Other songs followed with mostly low levels of success (and I’d like to very quickly note their 1986 song was called ‘We’ve Got the Whole World at our Feet’, 1986 of course being the year they went out in the quarters to a bloke using his hand instead). Stock, Aitken and Waterman oversaw the 1988 effort, ‘All The Way’, and it’s all the way awful. So by 1990, you’ve got to admire the FA’s persistence.
New Order already had a foot in the door, having supplied the music for a Granada TV show called ‘Best and Marsh’, in which George and Rodney waxed nostalgic over archive footage of old games they’d played in. Mediating the riveting discussion here was one Tony Wilson, who will doubtless have jumped at the chance to boost Factory’s fame and fortunes in whatever ways possible. He was a maverick like that.
The tune was taken care of already, as it sounds remarkably like an existing theme they provided for another TV show, called ‘Reportage’ on the BBC. For help with the lyrics, they turned to comedian Keith Allen, whose finger was a bit more on the pulse of the terraces. The final result is an interesting cultural close-up of music and football in the early Nineties, an effortlessly cool (for the time) cross between two of the UK’s biggest alternative groups in both music (New Order) and sport (the England men’s football team).
I’m not a particularly big fan of ‘World in Motion’. It’s a good enough football song but not a great New Order song. It occupies an odd spot between many fans’ favourite album, Brotherhood, and their very least favourite, Republic. Bernard Sumner once called ‘World in Motion’ “the last straw for Joy Division fans”, who were still somehow hoping for a return to the gloomy post-punk of a decade prior. I love that description.
My actual musical highlight of 1990 football was an aria written in the 1920s, and performed at various venues in and around the tournament by Luciano Pavarotti.

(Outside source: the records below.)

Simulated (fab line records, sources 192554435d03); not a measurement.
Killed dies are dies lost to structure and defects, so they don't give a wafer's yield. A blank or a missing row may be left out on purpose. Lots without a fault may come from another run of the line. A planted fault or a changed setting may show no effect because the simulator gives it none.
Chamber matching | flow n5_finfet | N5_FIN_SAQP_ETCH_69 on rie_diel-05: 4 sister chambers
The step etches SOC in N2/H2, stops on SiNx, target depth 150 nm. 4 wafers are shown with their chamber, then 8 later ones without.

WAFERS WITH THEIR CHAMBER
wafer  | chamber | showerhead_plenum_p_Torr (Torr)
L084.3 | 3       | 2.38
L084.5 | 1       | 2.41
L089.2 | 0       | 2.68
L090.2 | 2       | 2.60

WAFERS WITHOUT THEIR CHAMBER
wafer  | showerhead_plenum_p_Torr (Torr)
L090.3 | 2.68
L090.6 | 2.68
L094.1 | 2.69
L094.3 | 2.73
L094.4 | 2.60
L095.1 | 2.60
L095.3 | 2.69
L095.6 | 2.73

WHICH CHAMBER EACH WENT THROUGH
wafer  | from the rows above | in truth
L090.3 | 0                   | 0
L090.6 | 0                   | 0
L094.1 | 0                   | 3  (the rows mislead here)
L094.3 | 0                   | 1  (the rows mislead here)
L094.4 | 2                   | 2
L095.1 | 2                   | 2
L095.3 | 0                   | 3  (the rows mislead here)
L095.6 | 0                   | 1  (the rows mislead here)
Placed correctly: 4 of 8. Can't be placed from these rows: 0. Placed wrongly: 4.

‘Nessun Dorma’ (“None Shall Sleep”) from Turandot is best known for its final, emphatic cry of ‘Vincerò!’ (“I will win!”). But in the original opera, the character singing this moving aria is actually bragging that he’s going to marry the princess despite the fact she’d rather have him killed. It’s a bit...women are possessions-y.
But my goodness, it’s a powerful piece.
I now feel I’ve sufficiently confused the issue as to want John Barnes to have a crack at it, and regretting that no recording of Pavarotti doing the ‘World in Motion’ rap exists. Maybe in a parallel universe the roles have been beautifully reversed.